Suing oil and gas companies will not solve the climate change problem

ANALYSIS/OPINION:

Often, when bad things happen people want to hold someone responsible, irrespective of the facts. Currently, dozens of U.S. states and cities are suing a number of privately-owned oil and gas companies and unfairly seeking to hold them responsible for global climate change.

These cases exaggerate the private corporate role in greenhouse gas emissions (GHG) by ignoring structural changes to the oil market since 1974, and by misrepresenting GHG sources and timelines. This legal struggle reached a critical point earlier this month when the Supreme Court heard The Mayor and City Council of Baltimore vs. BP, et. al. Although the justices confined their line of questioning to the narrow — rather than broader — jurisdictional issue, their decision will still affect the other ongoing climate litigation.

Climate change is a serious problem requiring prompt attention and the devotion of substantial governmental resources. Although these lawsuits do not advance this effort, they are propelled by a confluence of factors.  For climate change activists and their wealthy patrons, the objective is to cripple the oil and gas industry in any way possible, and there is little doubt that the suits are part of a well-orchestrated campaign to do this, as pointed out by the Manufacturers’ Accountability Project.

For states and cities, the suits are seen as a potentially large source of revenue, and this fiscal incentive dovetails with the ambitions of many local politicians seeking to burnish their green credentials. When these factors are combined with a small number of contingency based law firms offering prepackaged “Big Oil” law suits, conditions are ripe for the proliferation of cases.

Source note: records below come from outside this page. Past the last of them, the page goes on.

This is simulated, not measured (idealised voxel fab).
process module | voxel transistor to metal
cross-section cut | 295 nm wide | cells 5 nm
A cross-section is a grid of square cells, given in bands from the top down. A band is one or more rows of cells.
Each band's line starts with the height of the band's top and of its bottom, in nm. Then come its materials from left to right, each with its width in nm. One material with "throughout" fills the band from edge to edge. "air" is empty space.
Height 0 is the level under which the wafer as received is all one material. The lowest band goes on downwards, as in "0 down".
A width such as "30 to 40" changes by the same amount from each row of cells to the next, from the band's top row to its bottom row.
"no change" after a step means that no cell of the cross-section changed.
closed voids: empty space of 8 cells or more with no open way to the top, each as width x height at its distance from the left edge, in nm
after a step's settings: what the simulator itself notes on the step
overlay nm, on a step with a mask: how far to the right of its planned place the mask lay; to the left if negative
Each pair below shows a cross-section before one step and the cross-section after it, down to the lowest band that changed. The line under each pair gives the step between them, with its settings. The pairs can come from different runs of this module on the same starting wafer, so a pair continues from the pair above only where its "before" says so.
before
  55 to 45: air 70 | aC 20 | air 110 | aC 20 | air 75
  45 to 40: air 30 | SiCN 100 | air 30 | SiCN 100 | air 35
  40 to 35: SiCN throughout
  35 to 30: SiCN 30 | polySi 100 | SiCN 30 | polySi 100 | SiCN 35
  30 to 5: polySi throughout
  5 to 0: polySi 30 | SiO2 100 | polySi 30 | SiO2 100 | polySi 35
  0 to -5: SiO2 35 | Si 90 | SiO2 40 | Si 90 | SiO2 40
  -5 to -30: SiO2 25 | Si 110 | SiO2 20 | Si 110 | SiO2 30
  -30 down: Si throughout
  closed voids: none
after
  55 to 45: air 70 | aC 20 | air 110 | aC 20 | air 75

The legal “theory” is that fossil fuel “producers bear substantial responsibility for the adverse impacts of their products” and that by tabulating how much GHG each produced, the companies can be held liable.  Leaving aside, as the IPCC acknowledged, that there is still much unknown about climate science and event attribution, any responsibility apportionment would include “storyline” attributions based on value judgments, highly uncertain counterfactual assessments, and imprecise plausibility constructions. 

In attributing responsibility for climate change, the significance both of individual and government action also needs to be considered. As individuals, Americans increasingly have been concerned about climate change, but they have chosen not to alter their behavior. Continually soaring SUV sales are a testament to this. 

Federal and local governments, on their part, repeatedly pursue counterproductive climate polices, especially by such things as encouraging people to rebuild in coastal and river flood zones. Even Baltimore’s infamous “heat island” problem that disproportionately impacts minorities has more to do with the municipal government’s failure to maintain greenspaces and tress, than with climate change, per se.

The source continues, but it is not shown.